With the launch of the 12-inch Retina MacBook, Apple introduced a new keyboard mechanism in the form of the butterfly switches. Not only did this result in a keyboard that was thinner than ever, but it supposedly offered a “better” tactile typing experience. Apple then introduced the second-gen mechanism in its 2016 MacBook Pros.

Unfortunately it seems that despite Apple’s intentions, the new switches are apparently failing at twice the rate compared to its predecessors, according to data compiled by the folks at AppleInsider. Based on their findings which is based on service data on the first year of release of the 2014, 2015, and 2016 MacBook Pros, they found that the 2016 MacBook Pro with the butterfly mechanism keyboard is failing twice as often as the older models without the mechanism.
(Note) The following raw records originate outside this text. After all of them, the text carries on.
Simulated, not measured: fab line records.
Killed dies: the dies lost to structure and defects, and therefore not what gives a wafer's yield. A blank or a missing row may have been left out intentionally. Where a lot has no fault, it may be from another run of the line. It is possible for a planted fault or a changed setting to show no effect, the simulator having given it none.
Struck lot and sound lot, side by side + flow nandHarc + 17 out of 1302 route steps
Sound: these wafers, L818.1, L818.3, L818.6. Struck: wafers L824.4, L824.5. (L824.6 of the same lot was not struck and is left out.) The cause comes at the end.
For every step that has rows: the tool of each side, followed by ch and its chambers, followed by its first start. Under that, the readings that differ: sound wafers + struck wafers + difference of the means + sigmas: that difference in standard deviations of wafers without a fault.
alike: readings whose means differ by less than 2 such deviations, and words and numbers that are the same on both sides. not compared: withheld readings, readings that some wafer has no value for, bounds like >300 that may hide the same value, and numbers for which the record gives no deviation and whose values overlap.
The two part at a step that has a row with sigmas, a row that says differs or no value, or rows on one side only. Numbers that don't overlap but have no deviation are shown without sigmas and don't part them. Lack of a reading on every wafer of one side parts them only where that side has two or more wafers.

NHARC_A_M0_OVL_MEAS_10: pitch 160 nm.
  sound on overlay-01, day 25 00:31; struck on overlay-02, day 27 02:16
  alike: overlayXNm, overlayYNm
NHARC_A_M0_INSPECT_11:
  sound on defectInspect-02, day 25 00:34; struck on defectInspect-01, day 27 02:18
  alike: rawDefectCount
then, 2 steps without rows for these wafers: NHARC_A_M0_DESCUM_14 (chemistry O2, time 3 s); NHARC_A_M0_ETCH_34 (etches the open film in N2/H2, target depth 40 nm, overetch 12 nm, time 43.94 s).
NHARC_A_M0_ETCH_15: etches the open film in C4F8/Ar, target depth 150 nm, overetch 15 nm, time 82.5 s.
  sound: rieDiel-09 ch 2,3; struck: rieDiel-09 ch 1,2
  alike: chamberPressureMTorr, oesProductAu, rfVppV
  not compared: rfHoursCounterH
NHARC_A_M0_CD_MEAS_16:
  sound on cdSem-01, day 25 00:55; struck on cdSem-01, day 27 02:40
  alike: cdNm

They note that while the 2017 MacBook Pro’s data set is shorter, so far their findings are showing that there is some improvement, but not by a lot. For example in 2014, 5.6% of all service events were related to keyboards, while in 2015 it was around 6%, but in 2016 that number jumped to 11.8%.

This is actually not the first time that users have complained about Apple’s new keyboards and we doubt that it will be the last, unless Apple makes some major design changes. Alternatively if you’d rather not deal with the keyboard, there is the option of bringing a separate standalone keyboard with you on the go if you have enough bag space for it.